Closed ozra closed 7 years ago

ozra commented 7 years ago

Since one can do x.=method a, b, c, perhaps that syntax should be used for operators too. This opens up a couple of symbol-combos that could find better uses, at the least it's one step more consistent.

a = 5
-- instead of:
a *= 2

-- do:
a.= * 2

-- like:
my-list = [1, 9, 4, 7]
my-list.=sort

I have no strong feelings about the idea, it's a thought that might develop.

Sod-Almighty commented 7 years ago

No, += et al are a de facto standard these days, and would only cause confusion if removed.

On a side note, I don't recall seeing the .= notation before. I assume my-list.=sort translates to my-list = my-list.sort? I've not encountered this notation before. Wouldn't it be more useful to have a shorthand notation for performing a call on the members of the list? For example:

my-list.* + 2
-- equivalent to:
my-list.each ~> _1 + 2

my-list.*= + 2
-- equivalent to:
my-list = my-list.map ~> _1 + 2
ozra commented 7 years ago

The foo.=method acts as you described, I use it all the time - it's super-useful.

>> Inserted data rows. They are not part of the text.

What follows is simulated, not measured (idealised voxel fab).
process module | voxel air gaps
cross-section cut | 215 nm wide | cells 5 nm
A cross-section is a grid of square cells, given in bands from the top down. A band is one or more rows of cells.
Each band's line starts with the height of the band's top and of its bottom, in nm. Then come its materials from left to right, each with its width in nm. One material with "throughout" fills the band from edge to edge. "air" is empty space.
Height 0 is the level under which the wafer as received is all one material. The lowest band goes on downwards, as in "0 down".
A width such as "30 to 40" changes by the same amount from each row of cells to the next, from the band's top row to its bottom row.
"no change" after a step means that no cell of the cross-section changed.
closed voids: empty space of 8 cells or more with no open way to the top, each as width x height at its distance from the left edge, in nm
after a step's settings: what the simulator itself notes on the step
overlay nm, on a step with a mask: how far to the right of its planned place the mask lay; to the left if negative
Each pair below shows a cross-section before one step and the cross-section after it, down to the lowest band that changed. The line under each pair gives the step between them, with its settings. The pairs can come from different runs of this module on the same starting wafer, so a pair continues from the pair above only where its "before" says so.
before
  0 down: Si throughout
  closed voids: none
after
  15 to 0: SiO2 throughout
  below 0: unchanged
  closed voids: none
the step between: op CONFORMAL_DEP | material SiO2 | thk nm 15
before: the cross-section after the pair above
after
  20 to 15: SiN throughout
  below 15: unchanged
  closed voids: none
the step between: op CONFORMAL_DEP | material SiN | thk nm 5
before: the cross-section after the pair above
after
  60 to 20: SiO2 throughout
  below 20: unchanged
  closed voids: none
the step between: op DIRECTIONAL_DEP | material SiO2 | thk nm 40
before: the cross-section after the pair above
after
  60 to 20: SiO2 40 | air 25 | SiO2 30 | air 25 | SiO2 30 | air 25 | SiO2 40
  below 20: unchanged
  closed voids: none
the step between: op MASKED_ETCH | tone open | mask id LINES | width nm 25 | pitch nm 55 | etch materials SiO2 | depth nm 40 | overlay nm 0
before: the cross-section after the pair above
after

The idfr.*=+x just looks waaaay too gnarly!

It would be much cleaner to overload * as a one-expression wrapper, calling map (was it from a lang called Groovy you showed that style from?).

This would use no new syntax for making map an operator — but... (big but) — it would require an advanced reworking of the language that I've been thinking about and wanting for a long time (and, again, you know my unfortunate time-constrained situation atm :-( ) — that is: unify lambda and fragment ("eliminate" fragment!_).

To clarify: all the current functionality would be practically available — just in a much cleaner way, a more distilled, unified concept.

Here's a run-down:

So, instead of the proposed weird-looking (in my eyes) syntax; here's the counter example, assuming:

-- in user code: my-list * {it + 2} -- each, because unused result optimized away

my-list.= {it + 2} -- map, assign to self (syntax as per idea of this issue) -- or: my-list = {it + 2} -- map, assign to self (traditional syntax)

-- also, ofc., to anchor it to currently implemented syntax: my-list = (x) -> x + 2 new-list = my-list (x) -> x + 2



Oh, in case `it` is "new to the public" (I've probably forgotten to publish half of the features in Onyx... :-/ ) , if used in a lambda without defined params (auto parametrized) it's the same as `_1` / `%1` (the first arg).
Sod-Almighty commented 7 years ago

These are all great ideas!

outer break might be best. Maybe even something like outer 3 break 2, to break 2 from the outer of the outer scope. Currently we have to use throw/catch in Ruby for that kind of control.

I'm concerned about this plan to unify pods and lambdas/procs. As I recall, Crystal compiles non-block lambdas in-place, meaning that the value of this can't be altered at runtime (as is often necessary for Ruby blocks, e.g. via instance_exec). How will you overcome this?

ozra commented 7 years ago

Well, this was a "fun" idea for further canonicalizing certain things, but the simple comment "don't fuck with such de-facto accepted notation for no reason" is sensible enough that I'll close this.

If there was something discussed here that is of value for another issue, that I've missed moving: ping me or simply copy/paste/rewrite into a comment on an appropriate issue.